Neither the Constitution nor statutes of this State define courts of record. The courts are therefore remitted to the prinicipIes of the common law to determine what is a court of record. Most of the courts of this country, including Georgia, Plant- ers' & Mechanics' Bank v. Chipley, (Ga. Dec. pp. 1, 50), in determining what is a court of record have applied Blackstone's definition, to wit: "A court of record is that where the acts and judicial proceedings are enrolled in parchment for a perpetual memorial and testimony, which rolls are called the records of the court, and are of such right and super-eminent authority that their truth is not to be called in question." 3 Blackstone's Commentaries, pp. 23, 24.
The question as to what is a court of record has been decided in only one reported Georgia case. Planters' & Mechanics' Bank v. Chipley, supra. This was an opinion by the Superior Court of Muscogee County rendered in 1842. That court's treatment of the question is rather exhaustive and well-reasoned. In arriving at the conclusion that a justice of peace court is not a court of record, it considered the history of English courts along with pertinent excerpts from such noted English authorities as Blackstone, Coke, and Bracton. This case and others since then make it apparent that no clearly-defined rule of thumb exists for determining whether a court is or is not a court of record. See 20 Am.Jur.2d 405, Courts, 26. The presence of the following characteristics has been considered as indicative that a particular court is a court of record: (1) the court has power to fine and imprison; (2) the court exercises its functions independently of the person of the magistrate; (3) the court proceeds according to the course of the common law; (4) the court has a seal; (5) the acts and judicial proceedings are enrolled in parchment for a perpetual memorial and testimony, which rolls are called the record of the court and are of such high and super-eminent authority that their truth is not to be called in question (i.e. Blackstone's definition).

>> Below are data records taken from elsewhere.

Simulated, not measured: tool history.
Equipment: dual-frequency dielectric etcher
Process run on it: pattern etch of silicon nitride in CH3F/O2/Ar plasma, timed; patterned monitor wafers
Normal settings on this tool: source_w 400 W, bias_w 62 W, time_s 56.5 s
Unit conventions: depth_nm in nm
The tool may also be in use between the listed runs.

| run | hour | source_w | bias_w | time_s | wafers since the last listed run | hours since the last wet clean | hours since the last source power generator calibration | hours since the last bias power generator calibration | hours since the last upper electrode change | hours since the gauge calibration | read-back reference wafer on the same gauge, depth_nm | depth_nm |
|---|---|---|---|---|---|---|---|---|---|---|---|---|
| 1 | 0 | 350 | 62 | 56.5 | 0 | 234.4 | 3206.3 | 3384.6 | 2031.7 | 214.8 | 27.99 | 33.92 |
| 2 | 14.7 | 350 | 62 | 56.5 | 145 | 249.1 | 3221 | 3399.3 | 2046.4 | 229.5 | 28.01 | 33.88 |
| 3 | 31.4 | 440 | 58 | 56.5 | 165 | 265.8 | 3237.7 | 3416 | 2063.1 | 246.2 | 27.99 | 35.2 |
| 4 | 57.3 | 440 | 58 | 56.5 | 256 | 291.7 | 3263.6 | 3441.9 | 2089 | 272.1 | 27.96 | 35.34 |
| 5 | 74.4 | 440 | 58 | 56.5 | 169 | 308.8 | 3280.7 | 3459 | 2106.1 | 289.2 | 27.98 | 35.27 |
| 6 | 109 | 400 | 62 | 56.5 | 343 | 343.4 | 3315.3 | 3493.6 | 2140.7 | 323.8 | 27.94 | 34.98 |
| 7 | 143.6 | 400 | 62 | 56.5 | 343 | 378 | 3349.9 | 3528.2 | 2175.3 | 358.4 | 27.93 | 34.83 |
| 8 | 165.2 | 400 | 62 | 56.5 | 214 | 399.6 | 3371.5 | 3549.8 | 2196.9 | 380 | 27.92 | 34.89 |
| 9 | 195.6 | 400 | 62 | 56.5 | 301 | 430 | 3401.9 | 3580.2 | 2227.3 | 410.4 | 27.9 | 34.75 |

It is generally accepted that the one essential feature necessary to constitute a court of record is that a permanent record of the proceedings of the court must be made and kept. A definition of such record generally accepted is that it is a precise history of a suit from its commencement to its termination, including inclusion of law thereon drawn by the proper officer for the purpose of perpetuation the exact state of facts. State v. Allen, 117 Ohio St. 470 (159 NE 591) and cases cited. See also Page v. Turcott, 179 Tenn. 491 (10) (167 SW2d 350) and Naro v. State, 212 Ala. 5 (101 SE 666) where the Supreme Court of Alabama said of itself: "This is a court of record, wherein the acts and proceedings of the court are enrolled as for a perpetual memorial, and . . . such courts 'speak only through their records.' "
The Supreme Court of Tennessee in Chrisman v. Metropolitan Life Ins. Co., 178 Tenn. 321, 326 (157 SW2d 831) in holding that a justice of peace court is not a court of record stated: "When the minutes of a court of record are signed by a judge they become the highest evidence of what was done in court and, so far as they are records of judicial proceedings, they import absolute verity, and are conclusive unless attacked for fraud."
The General Assembly of Georgia apparently recognized that a court of record must enroll in permanent records its proceedings when it required the clerk of the superior courts "2. to attend all sessions of the court and kept fair and regular minutes of their proceedings from day to day, including a transcript of the judge's entry on his dockets . . ." Code 24-2714 (Ga. L. 1799, Cobb, 573 as amended) and by Code 24-2715 (Ga. L. 1880-81, p. 93 as amended) "1. To record in well-bound books, within six months after the final determination of any civil suit, all the proceedings relating thereto," and "2. Every clerk of the superior or city courts must record immediately in his book of final records every part of the pleadings in every case; all garnishments, affidavits, bonds, and answers thereto; all attachment affidavits, bonds, and writs of attachment; all claim affidavits and bonds, and all bonds given in any judicial proceeding; and no clerk shall allow any of such papers to be taken from his office before recording them as herein required; and such record shall be a part of the final record of the papers required by law to be made, or all such record, as the case may be."
The Clerk of the Supreme Court is required "3. To keep in well-bound books fair and regular minutes of the Court's proceedings, a record of its judicial acts, a docket of its causes, and such other books as said Court may require him to keep." Code 24-4103 (Ga. L. 1845, Cobb, 451, as amended).
The Clerk of the Court of Appeals is required by the rules of that court to keep minutes of the proceedings of the court. Code Ann. 24-3638.
In making the Summary Judgment Act applicable only in courts of record, Code Ann. 110-1209 (Ga. L. 1959, p. 234, Sec. 9), the General Assembly did not include the Civil and Criminal Court of DeKalb County which court is not required to enroll nor does it enroll for permanent memorial its acts and proceedings. Thus, it is not a court of record within the meaning of Code Ann. 110-1209. The answer to the question is "No."
E. T. Hendon, Jr., contra.
George P. Dillard, Herbert O. Edwards, Robert C. Mozley, for plaintiff in error.
SUBMITTED JULY 13, 1965 -- DECIDED SEPTEMBER 9, 1965.